On August 5, 2009, Alexanian contacted Wheeler to state that the loan was not in default, as monthly mortgage payments had been made timely and "like clockwork" since the beginning of the lending relationship. (Id. at ¶ 29, 31). On August 18, 2009, Wheeler contacted Alexanian and indicated that LNR was considering rejecting any and all restoration plans and, instead, opting to apply the second insurance proceeds to the loan balance. (Id. at ¶ 32). Alexanian objected to the application of the second insurance proceeds to the loan balance and requested an explanation *1175 for the Bank's actions, which he felt were in violation of the Agreement. (Id.)
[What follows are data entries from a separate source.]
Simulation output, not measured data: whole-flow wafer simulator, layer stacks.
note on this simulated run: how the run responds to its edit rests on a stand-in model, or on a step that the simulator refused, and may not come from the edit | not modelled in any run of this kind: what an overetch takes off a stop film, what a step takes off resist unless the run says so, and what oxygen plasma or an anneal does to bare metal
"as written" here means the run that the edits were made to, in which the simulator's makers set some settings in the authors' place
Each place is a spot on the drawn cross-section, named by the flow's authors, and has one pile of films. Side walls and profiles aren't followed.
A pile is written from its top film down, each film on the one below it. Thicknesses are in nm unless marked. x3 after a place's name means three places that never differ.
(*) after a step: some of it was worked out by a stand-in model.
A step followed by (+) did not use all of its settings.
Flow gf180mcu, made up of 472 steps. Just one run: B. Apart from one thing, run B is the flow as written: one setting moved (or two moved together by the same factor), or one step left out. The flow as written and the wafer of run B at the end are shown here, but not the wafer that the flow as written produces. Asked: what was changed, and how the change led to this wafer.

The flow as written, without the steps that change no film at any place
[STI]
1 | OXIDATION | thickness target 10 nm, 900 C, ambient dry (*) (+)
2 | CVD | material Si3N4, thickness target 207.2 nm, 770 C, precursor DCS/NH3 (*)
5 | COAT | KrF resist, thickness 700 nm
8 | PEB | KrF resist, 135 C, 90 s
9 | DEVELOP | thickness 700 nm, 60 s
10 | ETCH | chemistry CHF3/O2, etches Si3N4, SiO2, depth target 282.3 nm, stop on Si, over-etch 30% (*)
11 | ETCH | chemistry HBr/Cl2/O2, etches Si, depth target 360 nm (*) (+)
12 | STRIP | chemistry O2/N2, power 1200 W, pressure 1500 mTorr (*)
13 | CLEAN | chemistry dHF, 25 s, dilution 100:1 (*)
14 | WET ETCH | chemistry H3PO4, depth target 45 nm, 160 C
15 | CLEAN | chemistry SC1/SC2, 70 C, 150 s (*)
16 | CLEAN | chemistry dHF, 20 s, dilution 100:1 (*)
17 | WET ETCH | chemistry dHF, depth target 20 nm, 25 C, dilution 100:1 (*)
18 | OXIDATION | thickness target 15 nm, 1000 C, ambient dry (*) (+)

The Bank indicated that CFBP failed to meet several of the ten conditions for using the second insurance proceeds. For example, the Bank indicated that it was not "reasonably satisfied that the Restoration [would] be completed on or before ... 12 months after the occurrence of such fire." (Doc. # 7-2 at 21).

It is CFBP's position that the Bank's delay in approving or rejecting any restoration plans prevented CFBP from being able to meet the ten conditions precedent to receiving the second insurance proceeds for restoration of the property as delineated in the Agreement. CFBP continued to make its monthly mortgage payments through January 2010. CFBP contends that the "Bank is knowingly and in bad faith impairing the current and future value of the Property and impairing CFBP's ability to service the Loan." (Doc. # 7 at ¶ 28).

II. Procedural History

On November 13, 2009, CFBP filed suit against the Bank (Doc. # 1), and on December 28, 2009, CFBP filed its second amended complaint (the operative complaint) against the Bank containing the following counts: breach of contract for wrongful retention of Restoration Proceeds (count I), breach of contract for improper collection and retention of Replacement Account (count II), breach of the covenant of good faith and fair dealing (count III), declaratory judgment (count IV), imposition of constructive trust (count V), action for temporary injunction (count VI), and action for an accounting (count VII). (Doc. #7).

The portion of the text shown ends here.